*For more up-to-date notes see http://www.cs.yale.edu/homes/aspnes/classes/465/notes.pdf.*

Like SynchronousAgreement except that we replace crash failures with **Byzantine failures**, where a faulty process can ignore its programming and send any messages it likes. Since we are operating under a universal quantifier, this includes the case where the Byzantine processes appear to be colluding with each other under the control of a centralized adversary.

# 1. Lower bounds

## 1.1. Minimum number of rounds

We've already seen an f+1 lower bound on rounds for crash failures (see IndistinguishabilityProofs). Applies *a fortiori* to Byzantine failures, since Byzantine failures can simulate crash failures.

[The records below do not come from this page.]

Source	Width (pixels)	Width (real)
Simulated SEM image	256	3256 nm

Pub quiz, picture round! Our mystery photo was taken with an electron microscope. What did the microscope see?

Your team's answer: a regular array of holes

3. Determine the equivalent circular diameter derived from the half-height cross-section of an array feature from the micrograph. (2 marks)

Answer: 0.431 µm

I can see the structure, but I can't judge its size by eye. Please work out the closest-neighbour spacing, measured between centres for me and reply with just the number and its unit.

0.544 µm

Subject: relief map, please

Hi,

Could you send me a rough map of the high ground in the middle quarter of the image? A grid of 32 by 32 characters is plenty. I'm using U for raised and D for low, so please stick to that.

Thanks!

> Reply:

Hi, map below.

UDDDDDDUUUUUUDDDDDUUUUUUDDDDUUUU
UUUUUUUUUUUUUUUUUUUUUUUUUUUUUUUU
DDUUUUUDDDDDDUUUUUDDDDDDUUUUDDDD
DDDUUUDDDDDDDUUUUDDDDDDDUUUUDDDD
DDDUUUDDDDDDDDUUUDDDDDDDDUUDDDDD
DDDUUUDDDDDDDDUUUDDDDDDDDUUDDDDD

## 1.2. Minimum number of processes

We can also show that we need n ≥ 3f+1 processes. For n = 3 and f = 1 the intuition is that Byzantine B can play A and C off against each other, telling A that C is Byzantine and C that A is Byzantine. Since A is telling C the same thing about B that B is saying about A, C can't tell the difference and doesn't know who to believe. Unfortunately, this tragic soap opera is not a real proof, since we haven't actualy shown that B can say exactly the right thing to keep A and C from guessing B is evil.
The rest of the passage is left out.